MR CONNOLLY: Laurie Oakes. They are all wrong. Johnnie Howard and Dr Hewson are the only two that are right. Dr Hewson is right and 16 million Australians are wrong.

Mr De Domenico: And the Chamber of Commerce.

Mrs Carnell: And the Chamber of Manufactures.

MADAM SPEAKER: Order! Members of the Opposition will desist from interjecting.

MR CONNOLLY: Madam Speaker, I doubt whether the Australian community will fall for this nonsense, but time will show and this debate will continue. This attempt to ape the national industrial policy of the Federal Government needs no more attention from me; it was well demolished by Mr Berry.

Let us look at what we are doing within the ACT. What we are doing within the ACT, Madam Speaker, is utilising the Federal industrial relations system, utilising the mechanisms of the Industrial Relations Commission, to resolve industrial disputes as they occur. Our rate of industrial disputation, as Mr Berry indicated, is extraordinarily low, and falling. It is the envy of the rest of Australia. Mr De Domenico railed about a few instances of industrial dispute. We had the tip dispute where I certainly said that I thought that what they were on about was inappropriate. That matter lasted only a day or so. We had the Canberra Cranes dispute, where Mr De Domenico was jumping up and down saying, "The Government should have intervened; the Government should have intervened". Madam Speaker, that was a dispute between a private company and its employees. It was not a dispute involving government employees. We had no role in that.

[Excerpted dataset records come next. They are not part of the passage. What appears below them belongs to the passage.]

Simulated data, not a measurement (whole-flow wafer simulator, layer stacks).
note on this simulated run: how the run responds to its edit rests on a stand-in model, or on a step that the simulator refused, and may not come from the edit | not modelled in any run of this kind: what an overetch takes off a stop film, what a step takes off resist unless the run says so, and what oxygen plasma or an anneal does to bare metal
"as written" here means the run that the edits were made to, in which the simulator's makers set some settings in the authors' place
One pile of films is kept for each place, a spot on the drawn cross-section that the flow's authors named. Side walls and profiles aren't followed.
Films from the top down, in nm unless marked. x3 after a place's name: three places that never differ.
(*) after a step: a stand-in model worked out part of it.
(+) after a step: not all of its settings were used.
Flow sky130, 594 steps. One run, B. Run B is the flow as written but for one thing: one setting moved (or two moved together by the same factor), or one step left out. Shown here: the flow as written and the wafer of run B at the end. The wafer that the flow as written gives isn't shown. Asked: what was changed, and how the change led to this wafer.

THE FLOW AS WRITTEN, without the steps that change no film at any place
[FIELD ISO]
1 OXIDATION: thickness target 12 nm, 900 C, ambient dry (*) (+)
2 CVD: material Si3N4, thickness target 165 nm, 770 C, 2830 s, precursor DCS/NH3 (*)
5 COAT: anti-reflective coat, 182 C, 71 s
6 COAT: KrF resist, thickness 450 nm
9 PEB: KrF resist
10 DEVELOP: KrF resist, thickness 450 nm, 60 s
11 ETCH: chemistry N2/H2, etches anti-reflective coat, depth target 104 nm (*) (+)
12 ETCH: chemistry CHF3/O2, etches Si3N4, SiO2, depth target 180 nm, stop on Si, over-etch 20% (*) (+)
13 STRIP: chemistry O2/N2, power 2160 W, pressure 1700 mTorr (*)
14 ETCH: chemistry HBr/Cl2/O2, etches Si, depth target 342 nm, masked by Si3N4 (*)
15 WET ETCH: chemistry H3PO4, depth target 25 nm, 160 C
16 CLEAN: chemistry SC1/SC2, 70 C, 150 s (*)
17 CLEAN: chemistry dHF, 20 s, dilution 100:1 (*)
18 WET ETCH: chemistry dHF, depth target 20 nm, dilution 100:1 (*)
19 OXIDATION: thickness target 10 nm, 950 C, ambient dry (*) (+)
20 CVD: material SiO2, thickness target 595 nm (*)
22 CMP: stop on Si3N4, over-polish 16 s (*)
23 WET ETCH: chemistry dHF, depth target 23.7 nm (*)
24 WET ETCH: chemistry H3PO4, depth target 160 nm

Mr Kaine: Was the trade union involved?

MR CONNOLLY: The trade union movement was strongly involved. The trade union movement was involved in taking industrial action and in arguing the case before the commission, and the commission said that the trade union movement was right. The commission ordered that company to make the redundancy payments to the workers who had been sacked that the union movement had been urging. The union movement was found to be right by the independent umpire. The system, Madam Speaker, was shown to work. Mr De Domenico said that we should have intervened in that, somehow, and taken government action at some point. The system worked.

Within the bus industry, within ACTION, we have had a few days of industrial disputation this year because the Government has taken a decision to achieve certain savings in that industry. That was a collective government decision which this Government collectively stands by, and we will deliver on that. That is in marked contrast to the approach when Mr Kaine was in the chair as Chief Minister and Treasurer, when the ACTION deficit just kept going up.